[standards-jig] UPDATED: JEP-0004
ralphs at blueairnetworks.com
Fri Sep 13 13:47:07 CDT 2002
Peter Saint-Andre wrote:
> JEP-0004 (jabber:x:data) has been updated to incorporate feedback from
> experience gained while this specification was in Draft status. Once
> the new Council is installed, version 1.x of this JEP will be voted on
> for advancement to Final status. If you have comments on the changes,
> please make them on this list.
Couple of points, maybe they've been discussed to death already, in
which case feel free to either ignore me or simply tally my vote...
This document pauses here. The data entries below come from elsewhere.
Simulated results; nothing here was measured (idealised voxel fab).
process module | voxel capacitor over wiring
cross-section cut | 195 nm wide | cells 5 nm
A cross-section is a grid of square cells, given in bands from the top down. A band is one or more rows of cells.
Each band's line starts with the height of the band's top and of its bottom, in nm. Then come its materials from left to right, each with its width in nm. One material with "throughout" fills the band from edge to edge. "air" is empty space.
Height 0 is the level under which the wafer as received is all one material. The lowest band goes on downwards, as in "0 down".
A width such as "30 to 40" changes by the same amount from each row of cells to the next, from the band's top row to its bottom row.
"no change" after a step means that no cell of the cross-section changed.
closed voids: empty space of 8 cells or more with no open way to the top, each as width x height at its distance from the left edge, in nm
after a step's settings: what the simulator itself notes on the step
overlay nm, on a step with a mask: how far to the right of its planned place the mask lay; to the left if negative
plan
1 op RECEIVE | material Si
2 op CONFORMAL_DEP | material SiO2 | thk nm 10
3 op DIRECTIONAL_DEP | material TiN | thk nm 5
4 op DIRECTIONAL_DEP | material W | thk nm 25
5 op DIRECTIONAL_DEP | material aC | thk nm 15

These comments are meant as constructive criticisms - apologies if my
tone makes it sound otherwise. As x:data is billed as one of the next
"big things" for Jabber, i think it's important to raise these issues
now. Or raise them again as the case may be.
2.4 - Portability
XHTML forms are rejected because the lack a <required/> tag. I don't
follow this reasoning at all - surely if that was the only problem you
could simply add the tag. I'll have more to say on this at the end.
No formal mention is made of how <required/> is to be used. Some of the
examples show it, and I can guess about it, but there definately would
need to be more detail given. How are clients to respond when they get
a required field, but they do not understand or implement that
particular field type? Or is it purely a visual thing, to add a little
asterisks next to the input widget?
3.1 - Field types.
The given values are rather limited, and they do not form an orthogonal
set either. For example, no hidden multiline text input (say I wanted
to paste in my RSA keys). No way to specify suggested field widths for
graphical browsers. This things could be added by means of <x> tags,
but that makes it even harder to validate --- the <x> tag is already an
abomination in this regard.
A more flexible way for text fields would be to have a base type with
attributes like "hidden", "width", "height". When height==1 (default)
then its a single line. Clients can ignore these attributes if they
wish, and still achieve the required functionality.
It seems a litte egotistical to include the special-case "jid" field,
which is highly Jabber-centric, while all the other fields are generic.
However, it would make a lot of sense to include more specific field
types, like "integer", "float", "date", "time", "currency value". Then
GUI clients could render them into something more interesting/useful
than a bunch of text boxes -- a big selling point for end users.
Of course, non-GUI clients must not be forgotten, so the "complex"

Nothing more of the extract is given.